The sights and sounds were rich with ritual and religious meaning and symbolism. It was interesting to see and hear so many different forms of religious expression being represented in art and music.
    The first group to perform was Ya Elah. It is a group of four women musicians that got together at a Jewish meditation center. They combined Jewish music with Hari Krsna, it was a little scary, but very energetic. It sounded like the Krsna chanters that invade UC Berkeley from time to time, but their voices were a lot better.

    The other songs that they sung were quite beautiful, but in Sanskrit or other languages that I didn't quite understand that well. I think they were the most interesting in regards to the merging of many cultures and faiths, but they weren't my favorite. Their website is http://www.yaelah.com.
    There were many different kinds of people represented in the audience as well. There were Buddhist nuns in the audience from two different traditions, and they wore different colored robes. There were also Buddhist monks, wearing different colors as well.
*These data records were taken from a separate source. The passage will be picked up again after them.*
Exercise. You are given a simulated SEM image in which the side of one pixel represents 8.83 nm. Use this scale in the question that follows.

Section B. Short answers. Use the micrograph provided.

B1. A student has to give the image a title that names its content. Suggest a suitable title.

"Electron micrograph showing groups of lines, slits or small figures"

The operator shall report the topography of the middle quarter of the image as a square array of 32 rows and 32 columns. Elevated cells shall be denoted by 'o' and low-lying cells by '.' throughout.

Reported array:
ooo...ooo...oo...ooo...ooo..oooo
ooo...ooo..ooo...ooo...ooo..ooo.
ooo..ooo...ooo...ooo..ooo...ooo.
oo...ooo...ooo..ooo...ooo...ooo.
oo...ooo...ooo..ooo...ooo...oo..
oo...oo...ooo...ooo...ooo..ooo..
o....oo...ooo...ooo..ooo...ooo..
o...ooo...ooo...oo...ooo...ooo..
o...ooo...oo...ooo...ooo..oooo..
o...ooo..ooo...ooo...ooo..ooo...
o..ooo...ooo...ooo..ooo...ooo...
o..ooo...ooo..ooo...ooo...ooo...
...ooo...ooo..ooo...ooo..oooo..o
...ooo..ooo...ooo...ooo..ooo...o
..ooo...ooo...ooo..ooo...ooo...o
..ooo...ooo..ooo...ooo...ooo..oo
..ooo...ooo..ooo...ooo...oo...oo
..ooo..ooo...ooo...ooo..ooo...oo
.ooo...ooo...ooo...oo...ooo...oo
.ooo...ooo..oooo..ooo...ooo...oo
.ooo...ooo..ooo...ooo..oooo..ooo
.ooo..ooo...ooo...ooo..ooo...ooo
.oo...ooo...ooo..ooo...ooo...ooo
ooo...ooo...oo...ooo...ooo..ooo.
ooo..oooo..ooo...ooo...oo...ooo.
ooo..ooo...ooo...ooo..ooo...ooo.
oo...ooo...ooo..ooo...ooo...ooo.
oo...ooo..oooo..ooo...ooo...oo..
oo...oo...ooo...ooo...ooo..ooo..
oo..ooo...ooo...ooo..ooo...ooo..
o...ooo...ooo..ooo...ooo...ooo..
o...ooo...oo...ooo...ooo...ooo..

    There is a lot of visual representation in the Chinese Mahayana, it is actually a lot like Tibetan Buddhism in that regard. Images of Buddhas and Bodhisattvas are used in contemplation and as teaching tools. The stained glass windows that surround the sactuary are extremely interesting as well as beautiful.
    Amitabha Buddha is the central Buddhist figure in much of the Chinese Buddhist world. And he is also seen everywhere at Berkeley Monastery. The tall standing Buddha on the altar is him, and there is a large stained glass image of him behind the atar in the central window.